Docker Model Runner
Run AI models locally with Docker — no API keys, no costs, full data privacy.
Overview
Docker Model Runner (DMR) lets you run open-source AI models directly on your machine. Models run in Docker, so there’s no API key needed and no data leaves your computer.
DMR runs models locally — your data never leaves your machine. Great for development, sensitive data, or offline use.
Prerequisites
- Docker Desktop with the Model Runner feature enabled
- Verify with:
docker model status --json
Configuration
Inline
agents:
root:
model: dmr/ai/qwen3
Named Model
models:
local:
provider: dmr
model: ai/qwen3
max_tokens: 8192
Available Models
Any model available through Docker Model Runner can be used. Common options:
| Model | Description |
|---|---|
ai/qwen3 |
Qwen 3 — versatile, good for coding and general tasks |
ai/llama3.2 |
Llama 3.2 — Meta’s open-source model |
Runtime Flags
Pass flags to the underlying inference runtime (e.g., llama.cpp) using provider_opts.runtime_flags:
models:
local:
provider: dmr
model: ai/qwen3
max_tokens: 8192
provider_opts:
runtime_flags: ["--ngl=33", "--top-p=0.9"]
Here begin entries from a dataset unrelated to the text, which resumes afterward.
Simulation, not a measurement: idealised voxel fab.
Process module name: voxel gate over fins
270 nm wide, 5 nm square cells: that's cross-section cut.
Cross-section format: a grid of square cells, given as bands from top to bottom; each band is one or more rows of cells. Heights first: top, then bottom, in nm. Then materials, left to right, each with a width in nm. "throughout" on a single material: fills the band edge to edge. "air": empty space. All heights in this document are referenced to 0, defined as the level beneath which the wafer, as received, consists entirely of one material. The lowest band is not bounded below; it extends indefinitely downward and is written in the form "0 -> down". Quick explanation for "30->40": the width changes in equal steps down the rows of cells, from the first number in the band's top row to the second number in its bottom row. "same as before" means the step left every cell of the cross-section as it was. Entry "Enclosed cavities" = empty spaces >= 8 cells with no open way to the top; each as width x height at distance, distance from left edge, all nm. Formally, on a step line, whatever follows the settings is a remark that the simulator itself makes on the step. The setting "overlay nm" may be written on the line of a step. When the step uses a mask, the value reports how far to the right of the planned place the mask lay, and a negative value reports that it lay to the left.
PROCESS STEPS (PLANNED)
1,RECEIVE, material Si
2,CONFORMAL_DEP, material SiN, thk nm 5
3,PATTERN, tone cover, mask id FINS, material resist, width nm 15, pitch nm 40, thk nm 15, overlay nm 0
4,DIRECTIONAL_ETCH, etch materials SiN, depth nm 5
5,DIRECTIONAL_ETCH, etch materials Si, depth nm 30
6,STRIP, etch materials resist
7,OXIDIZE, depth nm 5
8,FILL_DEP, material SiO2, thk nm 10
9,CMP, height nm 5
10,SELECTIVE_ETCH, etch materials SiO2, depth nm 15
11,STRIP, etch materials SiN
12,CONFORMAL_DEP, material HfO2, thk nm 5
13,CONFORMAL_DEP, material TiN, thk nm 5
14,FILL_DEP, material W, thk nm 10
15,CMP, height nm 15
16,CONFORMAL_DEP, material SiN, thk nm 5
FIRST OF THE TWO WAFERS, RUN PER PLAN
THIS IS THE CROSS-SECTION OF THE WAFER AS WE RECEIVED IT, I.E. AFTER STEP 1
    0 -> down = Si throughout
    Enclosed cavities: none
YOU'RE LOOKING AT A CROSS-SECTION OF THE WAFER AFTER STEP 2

Runtime flags also accept a single string:
provider_opts:
runtime_flags: "--ngl=33 --top-p=0.9"
Parameter Mapping
cagent model config fields map to llama.cpp flags automatically:
| Config | llama.cpp Flag |
|---|---|
temperature |
--temp |
top_p |
--top-p |
frequency_penalty |
--frequency-penalty |
presence_penalty |
--presence-penalty |
max_tokens |
--context-size |
runtime_flags always take priority over derived flags on conflict.
Speculative Decoding
Use a smaller draft model to predict tokens ahead for faster inference:
models:
fast-local:
provider: dmr
model: ai/qwen3:14B
max_tokens: 8192
provider_opts:
speculative_draft_model: ai/qwen3:0.6B-F16
speculative_num_tokens: 16
speculative_acceptance_rate: 0.8
Custom Endpoint
If base_url is omitted, cagent auto-discovers the DMR endpoint. To set manually:
models:
local:
provider: dmr
model: ai/qwen3
base_url: http://127.0.0.1:12434/engines/llama.cpp/v1
Troubleshooting
- Plugin not found: Ensure Docker Model Runner is enabled in Docker Desktop. cagent will fall back to the default URL.
- Endpoint empty: Verify the Model Runner is running with
docker model status --json. - Performance: Use
runtime_flagsto tune GPU layers (--ngl) and thread count (--threads).